Author: Patrick Waelbroeck (Telecom Paristech) and Martin Quinn (Telecom Paristech)
In this article, we analyze a model with strategic interactions between a right owner who can license parts of its intellectual property to an innovative user who chooses the differentiation degree between his derivative work and the original good, by including more or less of his own ideas. In the last stage of the game, both right owner and innovative user compete in the market place. The rightowner may or not benefit from the existence of the derivative work.
We provide a taxonomy of UGC strategies that can be used by the right owner to set the optimal copyright enforcement level. Our taxonomy is composed from two dimensions. The first is the reputation of the innovative user (famous or unknown). The second is the capacity to create and differentiate his content from the original product (copier or talented artist).
An unknown artist needs the demand generated by the original product to sell, whereas a famous artist has already an established audience.

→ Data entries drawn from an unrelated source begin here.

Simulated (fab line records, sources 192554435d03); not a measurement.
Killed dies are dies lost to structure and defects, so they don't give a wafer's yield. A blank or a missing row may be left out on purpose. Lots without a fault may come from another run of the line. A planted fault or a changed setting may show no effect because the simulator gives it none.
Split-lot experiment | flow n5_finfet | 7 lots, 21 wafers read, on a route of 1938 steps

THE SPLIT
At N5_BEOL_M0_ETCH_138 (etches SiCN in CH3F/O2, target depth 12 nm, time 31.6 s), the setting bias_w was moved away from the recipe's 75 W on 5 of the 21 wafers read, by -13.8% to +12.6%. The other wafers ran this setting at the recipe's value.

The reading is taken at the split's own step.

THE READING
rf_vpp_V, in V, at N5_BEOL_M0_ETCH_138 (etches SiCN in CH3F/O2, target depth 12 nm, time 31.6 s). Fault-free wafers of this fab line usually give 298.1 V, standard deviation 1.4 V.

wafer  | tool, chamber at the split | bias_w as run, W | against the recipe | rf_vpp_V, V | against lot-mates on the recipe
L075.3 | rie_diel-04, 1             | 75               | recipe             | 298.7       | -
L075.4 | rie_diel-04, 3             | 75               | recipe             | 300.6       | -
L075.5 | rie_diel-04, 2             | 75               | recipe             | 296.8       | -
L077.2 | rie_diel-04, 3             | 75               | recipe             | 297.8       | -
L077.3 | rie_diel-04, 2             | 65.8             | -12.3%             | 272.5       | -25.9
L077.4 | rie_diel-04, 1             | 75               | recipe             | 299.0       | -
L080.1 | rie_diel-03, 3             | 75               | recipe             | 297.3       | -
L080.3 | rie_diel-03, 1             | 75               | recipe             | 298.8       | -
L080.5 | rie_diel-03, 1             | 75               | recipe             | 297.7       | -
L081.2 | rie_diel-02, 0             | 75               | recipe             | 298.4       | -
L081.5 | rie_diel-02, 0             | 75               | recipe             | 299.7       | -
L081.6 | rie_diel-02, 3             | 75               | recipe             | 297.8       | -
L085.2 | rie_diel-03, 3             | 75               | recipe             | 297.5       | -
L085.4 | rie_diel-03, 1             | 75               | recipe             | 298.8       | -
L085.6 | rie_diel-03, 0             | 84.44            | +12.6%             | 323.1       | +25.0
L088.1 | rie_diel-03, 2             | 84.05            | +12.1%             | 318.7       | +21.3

Moreover, copiers have a larger cost to differentiate their work from the original good than the talented artists.
We show that, regardless of his type, the innovative user can have strategic incentives to differentiate his work from the original product, and therefore reducing product market competition.
We also demonstrate that, even when the innovative user is unknown and need the demand of the original product to sell his work, he can find a profitable strategy to enter the market without canibalizing sales from the original product.